Cost Segregation: Buildings age, just like we all do. In industry terms, this wear-and-tear is called depreciation. The IRS allows for a depreciation deduction every year, defining the asset’s depreciation rate in terms of its “useful life.” Residential properties have a useful life of 27.5 years; commercial properties are looking at 39 years. Don’t plan on holding the asset that long? That’s where cost segregation comes in.
Some items outlive others; interior carpets will need replaced before the sidewalks outside do. Cost segregation accelerates the amount you can expense in the early years of ownership and can be taken over five-, seven- or 15-year periods, depending on the items in question.
Even while the building itself ages, property value goes up over time, exponentially so in developing markets. If your asset is located in a city or surrounding suburb with positive job growth, a booming economy and an increasing population, that asset is going to appreciate extremely well.
When examining the graph below, you can easily see the rate of new, single-family homes steadily increasing, with marginal drops during periods of economic downturns.

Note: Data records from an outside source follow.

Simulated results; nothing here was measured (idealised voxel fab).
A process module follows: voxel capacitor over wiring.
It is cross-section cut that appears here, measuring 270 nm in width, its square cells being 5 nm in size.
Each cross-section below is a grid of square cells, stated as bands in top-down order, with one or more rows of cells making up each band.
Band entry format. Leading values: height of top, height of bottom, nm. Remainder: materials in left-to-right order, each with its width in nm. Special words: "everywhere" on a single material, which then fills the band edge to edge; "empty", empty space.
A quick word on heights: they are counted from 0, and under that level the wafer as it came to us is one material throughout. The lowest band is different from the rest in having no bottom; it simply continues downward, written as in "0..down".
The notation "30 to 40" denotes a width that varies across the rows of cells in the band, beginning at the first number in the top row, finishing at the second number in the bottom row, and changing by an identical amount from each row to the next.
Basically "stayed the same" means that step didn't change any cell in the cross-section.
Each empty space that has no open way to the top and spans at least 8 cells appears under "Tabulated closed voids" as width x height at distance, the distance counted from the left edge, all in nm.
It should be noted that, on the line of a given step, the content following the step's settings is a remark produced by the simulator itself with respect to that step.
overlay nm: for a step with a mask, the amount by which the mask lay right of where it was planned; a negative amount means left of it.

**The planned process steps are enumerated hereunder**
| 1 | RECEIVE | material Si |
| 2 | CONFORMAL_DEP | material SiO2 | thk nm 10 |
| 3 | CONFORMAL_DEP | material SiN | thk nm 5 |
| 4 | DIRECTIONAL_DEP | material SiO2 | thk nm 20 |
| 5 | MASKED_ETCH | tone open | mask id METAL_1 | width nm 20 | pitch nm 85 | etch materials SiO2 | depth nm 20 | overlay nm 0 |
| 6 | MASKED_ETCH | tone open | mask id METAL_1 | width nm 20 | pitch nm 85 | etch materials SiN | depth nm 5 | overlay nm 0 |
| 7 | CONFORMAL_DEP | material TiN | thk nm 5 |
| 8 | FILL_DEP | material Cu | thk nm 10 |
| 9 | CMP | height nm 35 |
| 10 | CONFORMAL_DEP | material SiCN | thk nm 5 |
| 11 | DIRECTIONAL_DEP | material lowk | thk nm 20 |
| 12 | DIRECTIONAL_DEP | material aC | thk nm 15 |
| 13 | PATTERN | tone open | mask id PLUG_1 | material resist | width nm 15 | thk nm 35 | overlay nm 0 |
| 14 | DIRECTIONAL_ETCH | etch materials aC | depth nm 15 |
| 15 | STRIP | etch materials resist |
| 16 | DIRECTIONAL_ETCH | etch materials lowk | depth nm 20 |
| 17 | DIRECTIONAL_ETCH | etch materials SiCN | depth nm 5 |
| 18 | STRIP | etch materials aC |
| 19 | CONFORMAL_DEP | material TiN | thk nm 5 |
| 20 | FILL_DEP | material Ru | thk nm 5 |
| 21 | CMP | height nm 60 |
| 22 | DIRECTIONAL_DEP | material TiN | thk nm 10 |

The ability to build equity in an asset is paramount to growing wealth and realizing financial independence. As the property appreciates and the mortgage is paid down, you build more and more equity. After enough has accumulated, you can pull that equity out through a refinance. Over the long term, the cash-out can be massive. This gives you more leverage to acquire additional assets, pay off other debts or even live out a personal dream after years of hard work.
When you look at it from all angles, real estate is a goldmine of wealth-building potential. With the correct strategies, smart planning and a solid management team (this is particularly true for passive investors), you can greatly reduce your taxable income, reap the rewards of asset appreciation and build equity to grow generational wealth.